'Working Indians Want To Change City Post Retirement'

For those wanting to move overseas, the United States has emerged as the top destination, according to a survey.

Published: 29th April 2015 04:03 PM  |   Last Updated: 29th April 2015 04:18 PM   |  A+A-


Image for representation purposes only. (Flickr/Creative Commons)


NEW DELHI: Forty four per cent of working Indians want to settle in another city or town after retirement, and for those wanting to move overseas the United States has emerged as the top destination, says a survey.

According to the survey - 'The Future of Retirement Choices for later life', 44 per cent of working Indians want to settle in another city or town after retirement, and of these, 15 per cent want to move overseas for a better retired life while 29 per cent plan to move within country.

The US tops the retirement destination chart (35 per cent) for Indians who would like to move overseas once they stop working, followed by UK (24 per cent) and Australia (20 per cent), it added.

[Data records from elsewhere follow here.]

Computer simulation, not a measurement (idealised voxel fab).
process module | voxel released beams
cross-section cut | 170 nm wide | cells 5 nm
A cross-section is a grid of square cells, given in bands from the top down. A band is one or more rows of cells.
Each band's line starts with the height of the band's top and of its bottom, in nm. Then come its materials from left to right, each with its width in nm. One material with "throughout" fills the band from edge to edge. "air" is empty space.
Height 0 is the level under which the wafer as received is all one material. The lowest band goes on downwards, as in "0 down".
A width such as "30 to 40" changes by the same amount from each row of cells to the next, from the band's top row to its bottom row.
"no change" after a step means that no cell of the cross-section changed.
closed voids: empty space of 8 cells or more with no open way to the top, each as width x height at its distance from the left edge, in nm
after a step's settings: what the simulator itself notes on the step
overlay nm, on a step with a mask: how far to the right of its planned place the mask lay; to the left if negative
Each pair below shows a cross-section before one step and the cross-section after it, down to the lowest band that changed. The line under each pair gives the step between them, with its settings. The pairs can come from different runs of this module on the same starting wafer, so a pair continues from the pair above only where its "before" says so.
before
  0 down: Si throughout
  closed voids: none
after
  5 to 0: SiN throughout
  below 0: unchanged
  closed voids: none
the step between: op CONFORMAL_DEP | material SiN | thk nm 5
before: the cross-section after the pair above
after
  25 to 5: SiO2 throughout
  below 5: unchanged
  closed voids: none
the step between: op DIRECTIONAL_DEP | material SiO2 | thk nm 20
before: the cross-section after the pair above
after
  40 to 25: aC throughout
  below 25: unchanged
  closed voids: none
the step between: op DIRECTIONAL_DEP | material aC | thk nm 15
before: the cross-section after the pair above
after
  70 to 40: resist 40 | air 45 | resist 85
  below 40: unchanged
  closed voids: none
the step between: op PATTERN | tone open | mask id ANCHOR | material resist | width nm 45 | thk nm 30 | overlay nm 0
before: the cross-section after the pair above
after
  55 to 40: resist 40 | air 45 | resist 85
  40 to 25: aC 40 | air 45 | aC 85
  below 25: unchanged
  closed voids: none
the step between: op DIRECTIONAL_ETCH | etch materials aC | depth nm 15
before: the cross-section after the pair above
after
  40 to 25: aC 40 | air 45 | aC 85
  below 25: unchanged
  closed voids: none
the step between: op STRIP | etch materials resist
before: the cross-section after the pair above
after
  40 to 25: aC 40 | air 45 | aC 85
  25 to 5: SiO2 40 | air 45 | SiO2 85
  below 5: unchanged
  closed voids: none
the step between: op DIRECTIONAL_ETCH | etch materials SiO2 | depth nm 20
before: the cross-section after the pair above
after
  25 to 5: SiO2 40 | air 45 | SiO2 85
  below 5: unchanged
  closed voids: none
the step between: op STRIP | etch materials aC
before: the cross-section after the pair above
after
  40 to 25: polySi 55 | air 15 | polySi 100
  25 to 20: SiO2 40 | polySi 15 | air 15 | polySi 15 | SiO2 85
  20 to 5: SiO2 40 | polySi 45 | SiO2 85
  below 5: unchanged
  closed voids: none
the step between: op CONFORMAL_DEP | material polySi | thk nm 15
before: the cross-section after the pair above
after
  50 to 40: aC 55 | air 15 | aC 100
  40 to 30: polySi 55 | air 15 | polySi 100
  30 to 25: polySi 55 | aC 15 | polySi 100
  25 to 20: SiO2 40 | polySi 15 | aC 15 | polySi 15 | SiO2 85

Relaxed lifestyle, better healthcare facilities and pleasant weather were some of the key reasons for which Indians prefer moving to another city or town, according to the survey.

The US also emerged as the top retirement destination globally with 19 per cent of respondents choosing the country for relocation, ahead of Australia (17 per cent), Canada (16 per cent), New Zealand (11 per cent) and UK (11 per cent).

Meanwhile, around 36 per cent working Indians are supporting parents and over a quarter fund children under 16 (27 per cent) or grown-up children (27 per cent), according to the survey.

"India's strong family support system is a key factor to the rise of the 'living inheritance', which adds another dimension to the already complex financial pressures faced by Indian retirees. Therefore they must build a substantial retirement corpus through a mix of growth and income assets," HSBC India Head of Retail Banking and Wealth Management Sanjiv Sud said.

The survey, commissioned by HSBC last year, covered 16,000 people in 15 regions or countries globally, with 1,000 respondents from India.